By Andrew Mulenga
Government organised a spur-of-the-moment art exhibition through Cabinet Office and the Ministry Of Tourism and Arts at the Henry Tayali Gallery in the Lusaka show grounds last Sunday.
Entitled Africa My Africa, probably after late liberation hero Mpundu Mutale’s independence song, the display is part of the week-long activities arranged to commemorate the 50th Anniversary of the African Union as well as Africa Freedom Day.
|Umunwe Pakanwa, by Ng'andwe Mwaba|
“I must say it was quit short notice and a daunting task to find works that fit in the theme. But just because it is a Freedom Day exhibition, doesn’t mean all the works have to depict freedom from colonial powers so we have quite a variety”, said Visual Arts Council (VAC) Vice-chairman Zenzele Chulu at the Henry Tayali Gallery on Tuesday.
VAC was directly instructed by Cabinet Office to put the show together without going through the usual channel of engaging its mother body, the National Arts Council (NAC). Chulu explained that this may have been due to the short notice.
“But even at short notice we were able to respond. When we finally got the resources for logistics, we managed to put everything up in three days. But I think it was a worthwhile effort. We didn’t even manage to send out invitation cards so we used text messages, and a few e-mails”.
For years the gallery has been lagging behind in terms of art studio equipment, digital documentation equipment and high-speed internet.
“As you might know the exhibition was one of the first in a series of events, the whole of this week I believe there will be all types of activities to celebrate 50 years of the African Union and Africa Freedom Day,” he said.
Chulu said he was happy with the attendance during opening night which included some high level government officials and members of the diplomatic community as well as Lusaka Province Minister Freedom Sikazwe as guest of honour. He was however saddened that the group of officials was missing probably the most important person in his opinion, the Arts Minister, Sylvia Masebo.
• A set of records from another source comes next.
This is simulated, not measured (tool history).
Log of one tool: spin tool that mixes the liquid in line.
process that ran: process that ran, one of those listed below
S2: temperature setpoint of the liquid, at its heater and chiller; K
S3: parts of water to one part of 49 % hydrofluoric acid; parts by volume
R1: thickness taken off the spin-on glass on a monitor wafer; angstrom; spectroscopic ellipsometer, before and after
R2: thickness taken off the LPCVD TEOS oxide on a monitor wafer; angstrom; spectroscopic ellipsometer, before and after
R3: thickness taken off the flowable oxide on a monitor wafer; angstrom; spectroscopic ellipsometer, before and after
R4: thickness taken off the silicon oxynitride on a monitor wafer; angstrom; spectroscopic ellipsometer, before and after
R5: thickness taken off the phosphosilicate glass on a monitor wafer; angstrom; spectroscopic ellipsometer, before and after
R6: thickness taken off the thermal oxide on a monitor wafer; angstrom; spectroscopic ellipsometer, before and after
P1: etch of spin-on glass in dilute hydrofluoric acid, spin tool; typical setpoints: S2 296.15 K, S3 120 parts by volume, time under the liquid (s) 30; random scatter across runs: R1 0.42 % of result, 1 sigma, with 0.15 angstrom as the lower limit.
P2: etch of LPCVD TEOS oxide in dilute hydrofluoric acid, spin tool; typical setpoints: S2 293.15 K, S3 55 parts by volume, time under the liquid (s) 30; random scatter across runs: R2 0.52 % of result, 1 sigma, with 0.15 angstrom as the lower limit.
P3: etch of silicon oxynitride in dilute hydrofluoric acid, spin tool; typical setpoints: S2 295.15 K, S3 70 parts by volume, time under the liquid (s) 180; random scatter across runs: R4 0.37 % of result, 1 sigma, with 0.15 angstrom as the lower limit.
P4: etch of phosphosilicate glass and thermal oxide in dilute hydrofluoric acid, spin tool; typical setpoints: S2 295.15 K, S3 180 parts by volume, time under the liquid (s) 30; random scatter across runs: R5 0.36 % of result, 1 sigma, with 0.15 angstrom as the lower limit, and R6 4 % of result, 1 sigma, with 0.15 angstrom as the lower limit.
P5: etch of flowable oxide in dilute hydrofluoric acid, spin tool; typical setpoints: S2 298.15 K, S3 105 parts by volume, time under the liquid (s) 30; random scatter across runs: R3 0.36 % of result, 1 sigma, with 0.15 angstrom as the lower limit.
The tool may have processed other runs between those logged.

“She hasn’t been coming to exhibitions; she doesn’t have to come to all of them, but at least the important ones. When we invited her for the independence exhibition it was understood because she was on duty in the Far East,” he said.
|Don't Kubeba, by Mapopa Manda|
“But on Sunday obviously she was around. She never misses music events, even if you called her to an agricultural event in Chongwe she would definitely go, but to come to an exhibition, no”.
Chulu said as much as he was happy with the presence of other officials from her ministry, he was worried about their level of art appreciation as they were visibly in very new territory and were clearly learning all through the exhibition, which again was not a bad thing.
“Okay we don’t know where she is, but at least she understands art more than the people who were present, maybe she would have even bought something. Also the artists were here in numbers hoping to see their minister, but she was nowhere to be seen” he said.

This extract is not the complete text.